The Klein–Gordon equation is a special type of math rule used in physics to describe tiny particles that don’t spin. It works like a classical field equation before we add quantum ideas, and after adding quantum rules, it helps us understand particles without spin. This equation is important in particle physics and can describe particles like pions and the Higgs Boson.

The equation can also be rewritten to look like another famous math rule, the Schrödinger equation. In this form, it shows that these particles can have positive, negative, or zero electric charge. Even though it was first made to describe single particles, we now know it can’t fully explain single particles in a quantum world because it allows for the creation and disappearance of particles at high energies.

Solution for free particle

The Klein–Gordon equation can be solved using a method called Fourier transformation. This helps us understand how particles move and behave. By using this method, we find that particles can have both positive and negative energy levels.
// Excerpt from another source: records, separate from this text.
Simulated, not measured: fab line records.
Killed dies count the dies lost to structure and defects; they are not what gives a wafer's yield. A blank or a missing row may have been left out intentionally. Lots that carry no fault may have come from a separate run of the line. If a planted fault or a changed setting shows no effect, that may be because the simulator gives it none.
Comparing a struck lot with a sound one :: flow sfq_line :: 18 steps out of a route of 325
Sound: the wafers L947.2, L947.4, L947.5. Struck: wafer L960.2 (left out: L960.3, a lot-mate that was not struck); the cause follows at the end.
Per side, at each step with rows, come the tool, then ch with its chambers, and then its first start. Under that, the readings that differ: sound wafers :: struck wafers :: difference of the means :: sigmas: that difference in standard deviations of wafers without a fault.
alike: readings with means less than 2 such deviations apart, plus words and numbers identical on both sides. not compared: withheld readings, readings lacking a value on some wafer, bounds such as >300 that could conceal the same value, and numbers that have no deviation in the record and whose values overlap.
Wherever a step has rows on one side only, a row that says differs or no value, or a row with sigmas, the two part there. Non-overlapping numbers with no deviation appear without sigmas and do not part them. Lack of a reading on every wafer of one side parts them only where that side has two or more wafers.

Scientists often focus only on the positive energy solutions to make things simpler. This gives us a complete description of how free particles behave according to the Klein–Gordon equation. The solutions show that the equation respects a important rule called Lorentz invariance, which means the laws of physics work the same for all observers, no matter how they move.

History

The Klein–Gordon equation was named after physicists Oskar Klein and Walter Gordon, who in 1926 suggested it could describe relativistic electrons. Vladimir Fock also found the equation around the same time. Although it didn't correctly describe electrons because it didn't account for their spin, it does describe certain other particles, like the pion. In 2012, scientists at the European Organization for Nuclear Research CERN discovered the Higgs boson, a particle that fits this equation because it has no spin.

Erwin Schrödinger also looked at this equation in 1925 while searching for ways to describe waves linked to matter. However, because it didn't handle electron spin correctly, he chose to publish a different equation that worked better for hydrogen atoms. Later, Vladimir Fock expanded on this idea, especially for situations involving magnetic fields.

Derivation

The Klein–Gordon equation is a way to describe how tiny particles move, but it uses ideas from both regular physics and Einstein’s theory of relativity. Normally, we use something called the Schrödinger equation to understand how particles behave. But that equation doesn’t fit with relativity, which is a set of ideas about space and time.

To fix this, scientists used a special math trick involving energy and motion. They squared some of these ideas to make the math work better. This led them to the Klein–Gordon equation, which is simpler and can describe many kinds of particles. Today, we know this equation helps explain how particles without spin behave, and it’s important in the study of quantum fields.

Conserved U(1) current

The Klein–Gordon equation for a complex field has a special property called U(1) symmetry. This means that certain changes to the field do not affect the equation. Because of this symmetry, there is a special quantity called a "current" that remains constant over time.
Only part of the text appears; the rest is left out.